Boundaries (with extended beings) always presuppose a space, met with, outside a certain definite place, and enclosing it. Limits do not require this, being mere negations affecting a quantity, so far as it has no absolute completeness. Our Reason, however, sees around it as it were a space for the cognition of things in themselves, although it can never have definite conceptions of them, being limited to phenomena.
As long as the cognition of the Reason is homogeneous, no definite boundaries can be conceived therein. In mathematics and natural science the human Reason recognises indeed limits but no boundaries, i.e., [it recognises] that something exists outside itself, to which it can never attain, but not that it can itself be anywhere terminated in its inner progress. The extension of our views in mathematics and the possibility of new inventions reaches to infinity; and the same can be said of the discovery of new qualities in Nature, and of new forces and laws, through continued experience and the union of the same by the Reason. But, at the same time, it cannot be mistaken that there are limits here, for mathematics refers only to phenomena, and what cannot be an object of sensuous intuition, such as the conceptions of metaphysics and morals, lies wholly outside its sphere, [in a region] to which it can never lead, and which does not at all require it. There is, then, a continuous progress and approach to these sciences, and as it were a point or line of contact. Natural science will never discover for us the inner [nature] of things, namely, that which is not phenomenon, but which can still serve as the highest ground of the explanation of phenomena. But it does not require this for its physical explanations; nay, if such were offered it from another source (e.g., the influence of immaterial beings), it ought to reject it, and on no account to bring it into the course of its explanations, but invariably to base these on that which pertains to experience as object of sense, and which can be brought into connection with our real perceptions, and empirical laws.
But metaphysics leads us to boundaries in the dialectical attempts of the pure Reason (which are not commenced arbitrarily or rashly, but to which the nature of the Reason itself urges us), and the transcendental ideas, as we cannot have intercourse with them, and as they will never allow themselves to be realised, serve, not only to show us the actual boundaries of the use of the pure Reason, but also the way to determine them. And this is also the end and use of this natural disposition of our Reason, which has given birth to metaphysics as its pet child, whose generation, like that of everything else in the world, is not to be ascribed to chance, but to an original germ, wisely organised for great ends. For metaphysics is, perhaps more than any other science, rooted in us in its fundamental features by Nature herself, and can by no means be regarded as the product of a voluntary choice or as chance extension in the progress of experiences (from which it is wholly divided).

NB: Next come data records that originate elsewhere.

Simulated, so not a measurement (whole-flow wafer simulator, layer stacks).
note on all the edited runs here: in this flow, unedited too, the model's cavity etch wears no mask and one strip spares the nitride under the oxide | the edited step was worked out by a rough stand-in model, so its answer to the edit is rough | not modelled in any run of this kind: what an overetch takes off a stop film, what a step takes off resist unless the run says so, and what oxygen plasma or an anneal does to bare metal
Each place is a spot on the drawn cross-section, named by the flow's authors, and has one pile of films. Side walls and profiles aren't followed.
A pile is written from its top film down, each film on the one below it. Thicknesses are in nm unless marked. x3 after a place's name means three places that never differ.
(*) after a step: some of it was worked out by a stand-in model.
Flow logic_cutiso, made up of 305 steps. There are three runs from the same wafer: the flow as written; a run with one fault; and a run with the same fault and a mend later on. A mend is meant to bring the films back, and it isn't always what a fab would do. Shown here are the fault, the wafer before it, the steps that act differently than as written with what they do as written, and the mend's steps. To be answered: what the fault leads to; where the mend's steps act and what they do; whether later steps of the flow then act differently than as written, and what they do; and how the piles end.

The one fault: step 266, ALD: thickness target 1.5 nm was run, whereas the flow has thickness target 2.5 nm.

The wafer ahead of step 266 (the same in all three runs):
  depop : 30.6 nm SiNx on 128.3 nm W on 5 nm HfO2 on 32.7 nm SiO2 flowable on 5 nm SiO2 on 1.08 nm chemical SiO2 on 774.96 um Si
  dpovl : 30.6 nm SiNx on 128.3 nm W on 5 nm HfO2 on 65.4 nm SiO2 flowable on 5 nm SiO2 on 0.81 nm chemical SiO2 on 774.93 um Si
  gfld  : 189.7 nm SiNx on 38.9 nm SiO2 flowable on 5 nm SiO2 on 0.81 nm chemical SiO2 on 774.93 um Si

The Reason, though all its conceptions and laws of the understanding are adequate in the sense-world, does not find any satisfaction for itself in them, for it is deprived of all hope of a complete solution by questions recurring ad infinitum. The transcendental ideas which have this completion for an object are such problems of the Reason. It sees clearly that the sense-world cannot contain the completeness [required], and therefore just as little can those conceptions which serve simply to the understanding of the same, namely, space and time, and all that we have adduced under the name of pure conceptions of the understanding. The sense-world is nothing but a chain of phenomena, connected according to universal laws, and has therefore no subsistence for itself, being not properly the thing in itself, and only being necessarily referable to that which contains the ground of this phenomenon, to essences that cannot be cognised merely as phenomena but as things in themselves. Only in the cognition of these can Reason hope to see its desire for completeness in the progress from the conditioned to its conditions, once for all satisfied.
We have above (§§ 33, 34) assigned the limits of the Reason in respect of all cognition of mere essences of thought. Now, as the transcendental ideas make the progress up to these necessary, and have thus led us, as it were, to the contact of the full space (of experience) with the void of which we know nothing (to the noumena), we can determine the boundaries of the pure Reason. For in all boundaries there is something positive (for instance surface is the boundary of corporeal space and yet is itself a space; line, a space which is the boundary of the surface; point, the boundary of the line, but still [occupying] a position in space), while, on the other hand, limits contain mere negations. The limits assigned in the paragraph cited, are not sufficient, after we have found that something lies beyond them (although we can never know what this may be in itself). For the question is now, what is the attitude of our Reason in this connection of that which we know, with that which we do not know, and never can know? Here is a real connection of the known with a wholly unknown (and something that will always remain unknown), and even if in this the unknown should not become in the least [degree] more known—which is indeed not to be expected—the conception of this connection must be able, notwithstanding, to be determined and reduced to distinctness.
We are obliged, then, to think of an immaterial essence, an intelligible world, and a highest of all beings (mere noumena), because only in these, as things in themselves, does the Reason meet with the completeness and satisfaction it can never hope for from the derivation of phenomena from their homogeneous ground, because they really refer to something distinct from the latter (and therefore wholly heterogeneous), inasmuch as phenomena always presuppose a thing in itself, and indicate this, [it matters not] whether we may know it more closely or not.
But as we can never know these essences of the understanding as to what they may be in themselves, that is, determinately, but are obliged nevertheless to assume such in relation to the sense-world, and to connect them with it through the Reason, we shall be at least able to cogitate this connection by means of such conceptions as express its relation to the sense-world. For if we cogitate the essence of the understanding, through nothing but pure conceptions of the understanding, we really cogitate thereby nothing definite, and our conception is consequently without meaning; if we cogitate it through qualities borrowed from the sense-world, then it is no longer an essence of the understanding, but is conceived as one of the phenomena, and belongs to the sense-world. We will take an instance from the conception of the Supreme Being.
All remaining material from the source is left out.